Aug. 11th. 1769. Fryday.

Mr. Tudor came, for the first Time and attended the Office, all Day, and paid me £10 St.—In the Morning I went to take View of Mr. Copelys [Copley’s] Pictures, and afterwards to hear News of the Letters arrived in Scott. The Mystery of Iniquity, seems to be unravelled.1

Spent the Evening at Mr. Wm. Coopers, the Dr. came in and was very social.2 He came from a Meeting of the Overseers of the Colledge, at Cambridge, which was called to advise the Corporation to proceed to the Choice of a President.

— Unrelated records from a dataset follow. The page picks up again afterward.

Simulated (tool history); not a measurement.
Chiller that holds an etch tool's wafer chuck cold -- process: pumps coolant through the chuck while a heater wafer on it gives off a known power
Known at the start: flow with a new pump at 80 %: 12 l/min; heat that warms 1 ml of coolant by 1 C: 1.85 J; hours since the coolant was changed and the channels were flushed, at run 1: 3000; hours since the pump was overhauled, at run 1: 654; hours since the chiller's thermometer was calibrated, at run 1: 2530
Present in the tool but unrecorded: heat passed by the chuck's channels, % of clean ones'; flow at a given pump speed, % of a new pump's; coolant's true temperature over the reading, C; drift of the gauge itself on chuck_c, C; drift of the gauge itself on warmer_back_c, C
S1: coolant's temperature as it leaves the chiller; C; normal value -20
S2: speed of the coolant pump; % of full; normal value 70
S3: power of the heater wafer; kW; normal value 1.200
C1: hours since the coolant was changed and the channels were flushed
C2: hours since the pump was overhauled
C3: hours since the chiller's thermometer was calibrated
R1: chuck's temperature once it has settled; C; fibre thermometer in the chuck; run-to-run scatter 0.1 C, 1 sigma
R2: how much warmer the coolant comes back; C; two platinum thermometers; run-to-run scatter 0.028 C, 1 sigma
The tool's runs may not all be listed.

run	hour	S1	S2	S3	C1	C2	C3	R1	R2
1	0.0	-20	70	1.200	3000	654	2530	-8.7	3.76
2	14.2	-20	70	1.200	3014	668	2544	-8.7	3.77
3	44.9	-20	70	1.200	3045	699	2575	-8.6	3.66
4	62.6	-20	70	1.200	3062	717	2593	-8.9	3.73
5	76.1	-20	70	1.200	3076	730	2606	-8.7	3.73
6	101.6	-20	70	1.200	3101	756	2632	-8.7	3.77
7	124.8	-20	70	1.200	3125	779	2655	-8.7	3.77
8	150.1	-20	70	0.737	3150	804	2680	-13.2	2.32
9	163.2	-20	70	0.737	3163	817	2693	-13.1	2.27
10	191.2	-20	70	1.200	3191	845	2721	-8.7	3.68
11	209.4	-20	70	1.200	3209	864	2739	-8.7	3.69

1Capt. Scott of the Boston Packet arrived on 10 Aug. and brought “A new Freight of curious Letters of Sir Francis Bernard of Nettleham, Bart. the Commissioners, &c. [. . .] which will probably soon be publish’d” (Boston Gazette, 14 Aug. 1769). Bernard had just sailed for England. These letters and papers, furnishing a narrative of the recent “Troubles of this Town” from a government point of view and explaining only too clearly the role of the customs commissioners in bringing the regiments of British troops to Boston, were soon published under the title Letters to the Ministry from Governor Bernard, General Gage, and Commodore Hood, and also Memorials to the Lords of the Treasury, from the Commissioners of the Customs, Boston, 1769.

2William Cooper, perpetual town clerk of Boston and an active member of the Sons of Liberty, was the older brother of “the Dr.,” i.e. Rev. Samuel Cooper, pastor of the Brattle Street Church (NEHGR description begins New England Historical and Genealogical Register. description ends , 44 [1890]:156–57).